The deal comprised 23 fully let logistics properties totalling 161,700 sqm of gross lettable area (GLA) and a WALE of 9.8 years.
The sale also included a 10,200 sqm office building located in the Canberra CBD, with a WALE of 4.7 years.
7. AIP Asset office and industrial portfolio deal – $780 million
Charter Hall acquired a portfolio of three office buildings and one life science/industrial asset located across the country from AIP Asset for $780 million in May 2021.
The 69,503 sqm portfolio included the Services Australia building in Tuggeranong, ACT; the Australian Taxation Office (ATO) building in Box Hill, VIC; the Australian Red Cross Building in Alexandria, NSW; and the ATO Building in Albury, NSW.
The portfolio was purchased in joint venture between Charter Hall Long WALE REIT, which would own 50% of each asset, alongside the Charter Hall Direct Office Fund, the Charter Hall Direct PFA Fund and the Charter Hall Direct Industrial Fund No.4.
6. Blackstone-Fife industrial portfolio deal – $825 million
PGIM Real Estate and Manulife joined forces to buy a 90% stake in the Fife industrial and logistics portfolio from Blackstone for about $825 million in April 2021.
The portfolio held 20 industrial and logistics assets, located largely in Sydney and Brisbane.
5. Jandakot Airport portfolio deal – $875 million
In September, Dexus and APN Industria REIT acquired a portfolio of quality industrial properties including Perth’s Jandakot Airport for about $875 million.
The portfolio held 49 modern prime industrial properties leased to more than 54 tenants across about 360,000 sqm.
The deal was part of a $1.5 billion investment from the partners to acquire properties situated across Western Australia, New South Wales and Victoria.
4. Qantas industrial and development portfolio deal – $1.67 billion
A consortium made up of Logos, Ivanhoé Cambridge, AustralianSuper, TCorp and AXA IM Alts bought Australia’s largest intermodal logistics facility at Moorebank in south-western Sydney from Qube for about $1.67 billion in July 2021.

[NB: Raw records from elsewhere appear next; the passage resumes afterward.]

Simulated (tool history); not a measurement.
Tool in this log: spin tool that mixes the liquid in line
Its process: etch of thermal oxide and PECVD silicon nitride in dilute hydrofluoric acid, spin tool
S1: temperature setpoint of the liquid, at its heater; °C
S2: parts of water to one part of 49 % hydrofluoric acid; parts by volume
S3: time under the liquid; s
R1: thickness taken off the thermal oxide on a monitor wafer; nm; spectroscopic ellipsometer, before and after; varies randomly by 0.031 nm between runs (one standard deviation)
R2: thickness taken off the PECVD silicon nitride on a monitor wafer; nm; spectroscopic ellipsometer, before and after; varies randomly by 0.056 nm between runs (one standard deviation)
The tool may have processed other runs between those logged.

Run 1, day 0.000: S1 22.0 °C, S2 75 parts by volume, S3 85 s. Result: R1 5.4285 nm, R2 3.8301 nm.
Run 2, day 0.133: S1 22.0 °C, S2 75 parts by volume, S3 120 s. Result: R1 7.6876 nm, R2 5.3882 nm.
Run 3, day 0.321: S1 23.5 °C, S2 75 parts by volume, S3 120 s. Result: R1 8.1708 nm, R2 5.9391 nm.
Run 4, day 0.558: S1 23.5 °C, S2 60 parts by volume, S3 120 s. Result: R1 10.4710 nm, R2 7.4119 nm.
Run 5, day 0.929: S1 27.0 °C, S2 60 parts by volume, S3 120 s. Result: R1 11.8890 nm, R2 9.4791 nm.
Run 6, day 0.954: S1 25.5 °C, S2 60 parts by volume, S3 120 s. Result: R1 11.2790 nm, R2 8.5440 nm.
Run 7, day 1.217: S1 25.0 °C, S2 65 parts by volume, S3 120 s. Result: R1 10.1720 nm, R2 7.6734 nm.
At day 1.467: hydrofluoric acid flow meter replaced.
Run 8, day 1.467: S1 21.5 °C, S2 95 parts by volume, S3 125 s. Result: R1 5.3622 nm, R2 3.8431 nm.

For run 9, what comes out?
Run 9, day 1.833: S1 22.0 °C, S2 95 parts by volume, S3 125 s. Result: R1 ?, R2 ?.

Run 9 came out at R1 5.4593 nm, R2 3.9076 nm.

The portfolio included approximately 243 hectares of land to be developed into industrial real estate and infrastructure, including the potential of up to 850,000 sqm of warehouse real estate.
3. DALT portfolio deal – $2.072 billion
Blackstone purchased GIC’s 49% stake in the Dexus Australian Logistics Trust for about $2.072 billion in December 2021.
The DALT portfolio had exposure to 77 assets with a circa 90% exposure to the strong performing Sydney and Melbourne markets.
The portfolio was weighted to traditional logistics facilities, which were leveraged to the growth of e-commerce.
2. AMP Capital Retail Trust portfolio deal – $2.2 billion
UniSuper and Cbus Property teamed up with AMP Capital in November to take majority ownership of Pacific Fair in Queensland and a 50% stake in Macquarie Centre in NSW in a retail deal worth $2.2 billion.
The deal marked the largest retail transaction in Australian history, as well as one of the largest global retail deals since 2018.
Under the deal, UniSuper and Cbus Property would join the AMP Capital Retail Trust (ACRT), with AMP Capital continuing to manage both shopping centres.
1. Milestone industrial portfolio deal – $3.763 billion
ESR joined forces with GIC to buy the Milestone industrial portfolio from Blackstone for $3.763 million in April.
The portfolio comprised 45 industrial properties spanning 1.4 million sqm of GLA on a 3.6 million sqm parcel of land, providing significant development opportunities.
ESR said at the time that the deal would elevate the company to the third-largest logistics landlord in Australia with assets under management (AUM) increasing to $7.9 billion.